Thursday, February 7, 2013

"King of the Living Dead!"

It doesn't get much more pulp action horror overload than the final tale from the April - May '54 reprint issue of Eerie #15 (check the archive for "Werewolf of Warsham Manor!", "Subway Horror!" "Monster from the Pit" --plus other details about this issue's origins = COMPLETE ISSUE!) And speaking of Eerie, check out the new Wally Wood Crime & Horror book coming out later this month!



Mestiere said...

Glad to see that Communism was not preventing American tourists from visiting Hungary. Since Hungary doesn't have a coastline the American must have been taking a river cruise down the Danube.

On page six we learn that a face mask can prevent people from finding out you are twelve feet tall.

On page seven we find out zombies can drown in sewer water.

My apologies to Brian Barnes if I spoiled his fun again!

Karswell said...

I'm sure Brian will still have plenty to add...

Brian Barnes said...

Gadzooks, I have a rep!

Did the artist have one eye? You could teach a "what not to do" class on the perspective problems in the art, and what is more interesting is how good the artist is at drawing the city, and how lovingly s/he draws trash cans, and yet can't be bothered to draw a proper hypodermic needle (unless the art was replaced for some reason.)
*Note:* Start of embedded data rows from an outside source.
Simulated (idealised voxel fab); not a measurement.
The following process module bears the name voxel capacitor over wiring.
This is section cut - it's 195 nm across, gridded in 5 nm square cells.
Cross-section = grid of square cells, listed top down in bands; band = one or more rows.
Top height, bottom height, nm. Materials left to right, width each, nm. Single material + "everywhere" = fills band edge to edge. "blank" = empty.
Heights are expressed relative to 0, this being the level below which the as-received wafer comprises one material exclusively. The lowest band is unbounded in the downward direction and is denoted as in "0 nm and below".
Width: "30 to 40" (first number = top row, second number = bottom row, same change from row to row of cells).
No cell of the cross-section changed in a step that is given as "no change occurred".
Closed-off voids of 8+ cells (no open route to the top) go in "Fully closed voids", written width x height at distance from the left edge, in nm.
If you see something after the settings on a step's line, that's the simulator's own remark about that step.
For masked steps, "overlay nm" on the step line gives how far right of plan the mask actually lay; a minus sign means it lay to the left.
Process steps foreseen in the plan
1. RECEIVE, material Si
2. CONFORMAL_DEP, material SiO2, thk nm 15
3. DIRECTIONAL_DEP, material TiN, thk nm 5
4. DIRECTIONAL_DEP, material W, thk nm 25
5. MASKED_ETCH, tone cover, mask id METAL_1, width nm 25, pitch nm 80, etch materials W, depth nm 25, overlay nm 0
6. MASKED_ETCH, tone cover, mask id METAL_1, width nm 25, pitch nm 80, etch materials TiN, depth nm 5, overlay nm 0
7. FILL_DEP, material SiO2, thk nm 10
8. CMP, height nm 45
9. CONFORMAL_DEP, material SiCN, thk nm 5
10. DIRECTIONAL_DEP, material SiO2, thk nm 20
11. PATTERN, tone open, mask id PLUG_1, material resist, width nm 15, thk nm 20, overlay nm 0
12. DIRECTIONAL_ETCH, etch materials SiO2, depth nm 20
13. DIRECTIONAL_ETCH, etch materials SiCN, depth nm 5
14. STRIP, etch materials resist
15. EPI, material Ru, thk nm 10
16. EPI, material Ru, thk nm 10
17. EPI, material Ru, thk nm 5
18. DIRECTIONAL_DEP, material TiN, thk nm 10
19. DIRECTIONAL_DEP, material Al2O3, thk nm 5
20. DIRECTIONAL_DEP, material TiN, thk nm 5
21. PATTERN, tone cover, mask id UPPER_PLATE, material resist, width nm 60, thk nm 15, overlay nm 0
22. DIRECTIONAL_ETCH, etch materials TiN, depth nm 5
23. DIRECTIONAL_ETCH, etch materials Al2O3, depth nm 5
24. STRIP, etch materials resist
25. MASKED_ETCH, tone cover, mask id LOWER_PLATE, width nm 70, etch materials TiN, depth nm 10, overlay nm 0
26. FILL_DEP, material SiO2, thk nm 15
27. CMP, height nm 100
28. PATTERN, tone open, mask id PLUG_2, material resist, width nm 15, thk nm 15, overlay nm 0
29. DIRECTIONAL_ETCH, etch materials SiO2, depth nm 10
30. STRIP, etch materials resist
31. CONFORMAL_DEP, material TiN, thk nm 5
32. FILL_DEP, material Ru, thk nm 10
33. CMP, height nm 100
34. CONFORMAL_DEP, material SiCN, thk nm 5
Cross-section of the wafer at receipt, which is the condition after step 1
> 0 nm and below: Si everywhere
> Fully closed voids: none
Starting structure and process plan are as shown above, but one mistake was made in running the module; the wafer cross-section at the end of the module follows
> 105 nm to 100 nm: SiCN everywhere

Add in the casual sexism "World famous ballerina, pfft, I have toast to make for my husband!" and my favorite panel where they want to say it's a river of poop -- up to his neck! -- but have to dance around it with "indescribable filth", then you have one crazy tale.

Even more odd, though, is the scratchy shading it is pretty unique, and pretty cool. I think we are looking at a landscape artist that tried his hand in comics, there's talent, but it's so focused on architecture and brush technique, and just terrible at other things.

Mr. Cavin said...

Bad spots or not, the art shines like hell here and there. That second panel of page two is fantastic and evocative, for example; and the last panel of that page needs to be on the cover of a collection some day.

Turok1952 said...

Yes, so true, plus there is the panel at the bottom of a page where Mr. Austen's face is half blacked out. The most fubar thing I noticed, though, is the great disparity of head sizes. Is that what going to "the brink of hell" does to perspective?

This is a wunderbar tale, though, and after all, it's a simile which draws a compsrison of the King and his zombies with the Commissar and the Secret Police. Of course, the rescuer was a virile American male and the damsel a victim of the Reds.

This is a great tale. Hoo-rah!

Trevor M said...

Good comments getting to the heart of this tale's merits/faults (which are one in the same!) I've developed an appreciation for haphazard illustration like this. It's almost like comic book folk art. Those head scales are just plain bizarre here. That splash is really quite effective and disturbing because of it. But by the time you get to panel 3 on page 7, it's quite clear that it's not exactly an artistic genius at work, but somebody who just doesn't seem to have a handle on a lot of stuff. Which makes it oddly compelling -- as if he succeeds greatly here and there in spots in spite of himself! Thanks for posting this one, Karswell.

Mr. Cavin said...

Daaang. I don't have any problem whatsoever with this incorrect proportionality you guys keep mentioning. There certainly is something to be said about the pretty clever way this illustrator has mostly made these "mistakes" in places where they happen to convey more in the way of hostility and mood. Frequently the exciting and creepy elements of these panels are drawn out of proportion with the mundane elements--elements often getting crushed or blacked out of the very panel--and that strikes me as a reasonable fidelity to the emotional, rather than the technical, impact of what is happening in the story.

Karswell said...

I don't think that's a hypodermic needle in the splash, obviously it's one of those black head acne suckers.

Hope to get the posts more on track this month, super busy lately with work and some other projects. As always, thanks for the comments.

sfdoomed said...

Man, the comments here are just as fun to see as the story and the artwork!

I have to agree with Mr. Cavin on the last panel for the second page; that totally caught my attention and I was thinking how great it would be as a glow in the dark poster or something.

I was also wondering about how the monster would be regular sized in one panel, and then a giant in the next. The splash page is the best.

Thanks as always for the efforts, Karswell.